SAO PAULO (Reuters) – Brazilian labor prosecutors charged Volkswagen’s local unit with subjecting farm workers to conditions akin to slavery decades ago and are seeking 165 million reais ($27.5 million) in damages, they said on Thursday.
Volkswagen do Brasil said in a statement it had not been formally notified of the charges yet.
Volkswagen committed human rights violations on the farm it owned from 1974 to 1986 in northern Brazil, the prosecutors alleged. A labor judge will review the charges and decide whether the case against VW will move forward.
The Brazilian federal labor prosecutors started to investigate after reports by Ricardo Rezende, a priest and a professor at the Federal University in Rio de Janeiro, in 2019 from documents and testimonials by the farm workers.
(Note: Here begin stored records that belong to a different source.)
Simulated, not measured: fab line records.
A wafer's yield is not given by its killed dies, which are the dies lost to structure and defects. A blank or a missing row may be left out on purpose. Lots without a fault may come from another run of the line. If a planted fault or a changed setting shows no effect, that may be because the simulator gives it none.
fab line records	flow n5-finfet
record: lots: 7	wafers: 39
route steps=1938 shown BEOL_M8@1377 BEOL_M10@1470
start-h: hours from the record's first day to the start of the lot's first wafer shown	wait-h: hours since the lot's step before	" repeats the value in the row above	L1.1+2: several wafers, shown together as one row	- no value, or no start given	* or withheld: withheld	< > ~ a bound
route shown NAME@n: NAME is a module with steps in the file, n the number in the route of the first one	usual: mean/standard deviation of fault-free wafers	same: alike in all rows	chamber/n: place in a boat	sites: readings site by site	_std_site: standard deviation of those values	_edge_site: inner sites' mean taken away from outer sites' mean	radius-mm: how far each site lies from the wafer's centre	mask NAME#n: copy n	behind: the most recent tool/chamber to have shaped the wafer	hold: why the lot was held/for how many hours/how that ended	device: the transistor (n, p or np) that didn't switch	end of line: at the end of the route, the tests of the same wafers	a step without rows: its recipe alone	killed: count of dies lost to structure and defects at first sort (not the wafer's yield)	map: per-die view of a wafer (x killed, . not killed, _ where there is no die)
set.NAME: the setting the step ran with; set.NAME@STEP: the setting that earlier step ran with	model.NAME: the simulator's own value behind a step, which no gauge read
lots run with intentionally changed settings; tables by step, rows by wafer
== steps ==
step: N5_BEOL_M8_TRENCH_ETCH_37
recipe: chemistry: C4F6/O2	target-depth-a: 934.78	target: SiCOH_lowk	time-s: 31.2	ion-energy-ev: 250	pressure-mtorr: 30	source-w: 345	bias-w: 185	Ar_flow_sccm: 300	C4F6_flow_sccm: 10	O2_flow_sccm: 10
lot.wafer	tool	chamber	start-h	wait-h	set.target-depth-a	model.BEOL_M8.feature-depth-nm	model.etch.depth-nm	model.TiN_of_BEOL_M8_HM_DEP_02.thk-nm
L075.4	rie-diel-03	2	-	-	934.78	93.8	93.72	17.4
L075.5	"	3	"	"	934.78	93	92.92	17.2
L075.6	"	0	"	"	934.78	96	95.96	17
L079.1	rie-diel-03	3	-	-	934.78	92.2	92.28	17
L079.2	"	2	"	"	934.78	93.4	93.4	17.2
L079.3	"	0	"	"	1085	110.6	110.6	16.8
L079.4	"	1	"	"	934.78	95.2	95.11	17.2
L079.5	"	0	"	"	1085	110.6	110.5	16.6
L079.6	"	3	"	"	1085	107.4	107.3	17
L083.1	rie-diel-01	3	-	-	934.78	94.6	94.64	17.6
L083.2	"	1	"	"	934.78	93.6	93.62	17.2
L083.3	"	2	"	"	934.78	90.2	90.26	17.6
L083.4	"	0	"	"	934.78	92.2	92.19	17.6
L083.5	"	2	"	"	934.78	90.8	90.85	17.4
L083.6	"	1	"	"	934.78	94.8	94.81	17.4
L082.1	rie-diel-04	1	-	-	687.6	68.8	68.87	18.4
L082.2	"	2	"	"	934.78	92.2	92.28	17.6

The labor prosecutors found “serious violations of human rights” happened on the farm, with workers subjected to “slavery-like” conditions through exhausting working hours, degrading working conditions and debt bondage, prosecutor Rafael Rodrigues said in a statement.
The charges, which include the request for collective moral damages, follow failed talks with Volkswagen do Brasil aimed at a settlement, the prosecutors said. They said the firm quit the negotiations in March 2023 and “showed no interest” in signing an agreement with them.